Two weeks ago, the Manomet Center for Conservation Sciences released a report “Biomass Sustainability and Carbon Policy.” I’d been looking forward to reading the study, based on the caliber of authors and advisors. I anticipated that it would be a thoughtful evaluation of the pros and cons of biomass and the importance of what we call “smart bioenergy.” I personally saw it as an important resource guide for the current policy debate – to ensure that biopower and biofuels are actually beneficial. But, the next day I found a news report in my inbox “Mass. study: Wood power worse polluter than coal.” I was shocked to learn the article referred to the same report I’d just read.
We’ve read and discussed the report internally. From SACE’s perspective, the Manomet study offers an important new way to describe and think-through the possible impacts on the climate from biomass energy. Manomet raises interesting questions about the carbon neutrality of biomass and bioenergy. The analysis examines the “time-lag” that other researchers have observed, between release of biogenic carbon and re-uptake in forests. More importantly, the analysis examines which uses of biomass are most climate-friendly (i.e., heat vs. power vs. both).
The methodology of the study can be applied broadly to great benefit. Using concepts like “carbon debt” and “carbon dividend” and “pay-back” we have a new set of analytical tools to think about the real costs and benefits of biomass power for the global climate. Now, when a European utility buys Florida wood pellets made from whole pine trees, we have the tools to discern just how quickly (or slowly) forests will re-capture that carbon.
However, judging from the newswire reports, one might have concluded that some group of scientists had just made a stunning breakthrough of national and global relevance. But from what we read in the report, this could not be farther from the truth.
Two very different forests — Left: Massachusetts’ hardwood; Right: Florida slash pine.
One concern we have is that the study is limited to Massachusetts, as even the Manomet Center has highlighted. Because New England forestry is so very different from that practiced in the Southeast, the Manomet findings have limited relevance outside Massachusetts and the Northeast region. Trees just don’t grow as quickly up there as they do down here in the sultry, humid Southern United States. Southern yellow pine forests are fundamentally different from New England’s hardwood forests. Also, New Englanders practice forestry on their thousands of acres very differently from Southerners on our millions of acres of forests. It’s no wonder the study concluded that the potential for biomass energy is limited in Western Massachusetts.
States differ in their climates, forest management, and biomass availability.

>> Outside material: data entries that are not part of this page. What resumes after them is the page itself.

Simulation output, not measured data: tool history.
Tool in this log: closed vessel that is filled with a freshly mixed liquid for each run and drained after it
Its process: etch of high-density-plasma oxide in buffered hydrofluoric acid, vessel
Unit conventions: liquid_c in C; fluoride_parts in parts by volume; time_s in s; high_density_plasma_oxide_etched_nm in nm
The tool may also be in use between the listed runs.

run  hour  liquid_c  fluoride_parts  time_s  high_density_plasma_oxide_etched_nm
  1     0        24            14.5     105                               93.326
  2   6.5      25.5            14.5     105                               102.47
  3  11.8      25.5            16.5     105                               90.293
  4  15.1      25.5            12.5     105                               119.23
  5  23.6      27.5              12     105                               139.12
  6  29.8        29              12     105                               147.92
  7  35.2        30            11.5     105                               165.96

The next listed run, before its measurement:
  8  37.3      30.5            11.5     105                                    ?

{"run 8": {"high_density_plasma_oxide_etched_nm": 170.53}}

Every renewable energy resource has its appropriate place and scale. Would it make sense to build hydro-dams in a flat dry desert? Or wind turbines in the Atlantic Doldrums? If the developers of the Cape Wind project had proposed to build 468 MW of wind turbines in the middle of Florida, we’d have thought they were crazy. It’s appropriate, then, that the Boston-based American Renewables did not choose the Berkshire forests of Western MA as the site for their 100 MW biopower project — choosing instead to build in Gainesville FL (a project which SACE has endorsed).
For renewables, location dictates efficiency. And efficiency largely determines how quickly the climate benefits accrue. This is important because the climate crisis truly is about fixing the problem quickly. We’ve dawdled too long already. We already have evidence of our Southern climate changing. So we must be aware of how quickly each technology delivers climate benefits.
For example, we know that solar photovoltaics require about 1.5 to 3.5 years before they generate as much energy as it took to manufacture them. Wind turbines have an energy payback generally within the first year. Even the Manomet study recognized that biomass from forest residues (limbs and tops) used for thermal energy (to replace heating oil) can deliver a carbon “payback” within 5 years. (See page 7 of the Manomet study).
Granted, these different “payback” measures are not directly comparable, but they are analogous. The point is that there are no energy technologies without environmental impact. With regard to biomass, SACE certainly agrees with the New York Times article that said, “…in every case, the study found, much depends on what is burned, how it is burned, how forests are managed and how the industry is regulated.”
While the findings may be limited to Massachusetts, the study provides some very important tools and the methods ought to be applied in other regions to tell us precisely which kinds of biomass – and which bioenergy technologies – are actually helping fight climate change. However, a single study such as this should not define biomass policy, as some are urging in places farflung. Replicating the Manomet study’s methods based on faster-growing Southern forests may show biomass to be more climate-friendly here than in Massachusetts. One would expect different results in such a regionally-specific study, but the science must prevail. SACE urges Southern researchers to consider such a study.
Maybe it’s not so smart to build dams in the desert, windmills in the doldrums, and biopower in the Berkshires. But a total ban on biomass would be a mistake, in any state. The climate crisis is too urgent to throw-out possible solutions. We must find the smartest ways to implement all renewable energies, with the least impact possible.
This post was co-authored by Anne Blair.